4/ 37 Prisoner of war letters most with original POW covers to wife, they span Sept. 14, 1863, through November 18, 1864, Most from Libby, but others from Military prisons in South Carolina. There are a couple other wartime letters, over 125 postwar family letters and documents, prewar and after.
5/ Blinn wrote to his congressmen and 1867 telling of the atrocities by Confederates to prisoners of war in detail. A copy of that letter is in archive along with transcriptions of letters and diaries, maps showing his positions during the war.
6/ Photograph of Capt. Blinn with Capt. George Rings also of 100th OVI and was captured and held in various prisons together: George went into army with brown hair but came out with white hair due to deprivations of prison camps for such an extended period.
7/ Lg. albumin photograph of Capt. Blinn in uniform w/ his wife.
8/ Blinn family photographs including war time CDV of Blinn.

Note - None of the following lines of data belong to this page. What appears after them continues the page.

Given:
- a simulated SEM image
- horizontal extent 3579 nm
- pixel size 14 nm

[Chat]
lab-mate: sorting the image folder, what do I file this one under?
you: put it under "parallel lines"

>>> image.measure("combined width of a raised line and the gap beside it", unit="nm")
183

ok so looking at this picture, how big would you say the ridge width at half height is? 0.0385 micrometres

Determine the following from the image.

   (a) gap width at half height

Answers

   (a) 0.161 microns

9/ His stunning 1st hand account of Lincoln’s assassination he conveys in 3-page letter to his wife the morning of his death: “Long before this reaches you will have heard of the nation’s calamity in the assassination of that good man and the father of our country, Abraham Lincoln. It has so happened that I was one of the spectators…… I saw the president and his wife enter their private box…..“I heard the report of the pistol, the shrieks of Mrs. Lincoln, and saw the assassin jump on to the stage and disappear through the rear of the theatre. His words sic semper tyrannis he spoke very distinctly as he jumped from the box where he committed murder….Such an excitement followed as I hope I may never witness again. It was found out instantly that the president was assassinated. Women fainted and the police and military authorities were arresting every suspicious person. The assassin has not been arrested yet. I will know him if I see him again. The president expired this morning, the city is draped in mourning, bells are tolling and there is great indignation against all rebel sympathizers… I am heart sick and cannot write more. Death to all traitors is heard on every corner.… I saw the president after he was shot, also the pistol that he was shot with…”. An online bio/obituary states Blinn caught Mary Lincoln’s handkerchief at Ford’s Theater that night also, no wonder he had such detailed account of killing.
The Perrysburg, Ohio Blinn family were part of American history, Clara Blinn is famously remembered as being captured by Indians in 1868 with her 2 year old son Willie and later found dead by George Custer’s men after battle of Washita. Her desperate note of capture is another great paper relic “Clara Blinn letter” institutionalized in Independence, MO.
Condition: letters, covers, photos all very good overall, as expected the POW diary shows soiling and wear from 15 months in hell, but all discernible with some pages scuffed requiring more scrutiny to read. (02-16675/JS.) $17,500-27,500.